Students in the teacher’s classroom spend more time with that teacher than anyone else in the school. The board, principal, and other teachers are never in the classroom. Students sit and stare and evaluate all the good and bad habits of every teacher. They spend most of their class studying and analyzing their teachers. They learn to know which teachers keep good order in a classroom. Which teachers gives effective lectures and which teachers seem to care about how the students do on the tests. They observe which teachers are willing to help you if you have questions and which teachers will not even answer your question. Which teachers are just plain burnt out and don’t care to be there at all. Students observe and learn to know these things.
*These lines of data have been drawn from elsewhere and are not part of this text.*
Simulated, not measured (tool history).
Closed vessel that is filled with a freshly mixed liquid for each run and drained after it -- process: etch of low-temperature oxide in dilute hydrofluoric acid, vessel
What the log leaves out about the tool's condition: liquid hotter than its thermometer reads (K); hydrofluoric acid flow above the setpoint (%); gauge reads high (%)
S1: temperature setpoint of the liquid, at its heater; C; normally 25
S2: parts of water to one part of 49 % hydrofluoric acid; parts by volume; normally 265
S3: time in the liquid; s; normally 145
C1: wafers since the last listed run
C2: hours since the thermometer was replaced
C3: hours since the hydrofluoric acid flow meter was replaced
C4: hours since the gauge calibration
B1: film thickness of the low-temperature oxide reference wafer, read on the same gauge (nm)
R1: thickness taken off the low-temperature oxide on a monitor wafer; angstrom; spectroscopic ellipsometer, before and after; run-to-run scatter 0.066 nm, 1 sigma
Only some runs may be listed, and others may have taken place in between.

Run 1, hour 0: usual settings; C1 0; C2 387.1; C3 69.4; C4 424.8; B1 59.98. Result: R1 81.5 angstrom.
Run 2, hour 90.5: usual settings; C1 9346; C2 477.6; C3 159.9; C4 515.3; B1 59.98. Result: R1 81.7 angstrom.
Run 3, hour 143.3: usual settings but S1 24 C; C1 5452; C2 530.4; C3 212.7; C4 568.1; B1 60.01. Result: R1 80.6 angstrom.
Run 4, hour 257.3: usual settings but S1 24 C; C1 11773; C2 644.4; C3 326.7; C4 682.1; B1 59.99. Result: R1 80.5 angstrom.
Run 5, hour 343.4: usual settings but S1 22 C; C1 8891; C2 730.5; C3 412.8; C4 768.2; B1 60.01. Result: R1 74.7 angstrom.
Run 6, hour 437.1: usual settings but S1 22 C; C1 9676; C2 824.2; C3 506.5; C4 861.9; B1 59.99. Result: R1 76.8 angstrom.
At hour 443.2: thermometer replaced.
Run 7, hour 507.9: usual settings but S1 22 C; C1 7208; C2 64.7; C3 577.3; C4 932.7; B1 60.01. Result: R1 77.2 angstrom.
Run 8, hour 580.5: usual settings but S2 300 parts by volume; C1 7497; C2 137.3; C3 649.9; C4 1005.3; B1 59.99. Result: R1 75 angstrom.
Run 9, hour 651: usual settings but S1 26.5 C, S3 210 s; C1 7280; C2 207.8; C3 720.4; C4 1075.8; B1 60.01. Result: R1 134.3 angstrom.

The Bill & Melinda Gates Foundation in 2009 researched on 3,000 teachers in seven cities to see what makes teachers more effective. Thomas Kane led this study and called it “Measures of Effective Teaching”. He included students’ perspective of what they thought of their teachers. They realized that students were more accurate at observing their teachers than trained adult observers. Students in a classroom have tons of time to form an opinion. Even students that didn’t care to do the assignment and blew it off, they found only 1 percent of kids did that. So overall students’ feedback could help the school systems across the nation.
They shared how accountability is a 2-way street. Teachers should be accountable to their students for creating an environment that helps students learn. Teachers can either help or hinder this by their attitudes, knowledge, respect, enthusiasm, and connection. Which is important for a positive learning environment.
To be an effective teacher you need to be able to hear what the students have to say. All kids, especially teenagers, want to be heard and to voice their opinions. It is important to share observations from the students and then have them explain why they feel that way. Students should have a voice and it should be heard. Students are the future of this country and it will depend on how well they are succeeding and doing in the classroom. If they are able to explain their observations, and help pinpoint troubles in the classroom, this is a win/win outcome for both the student and the teacher.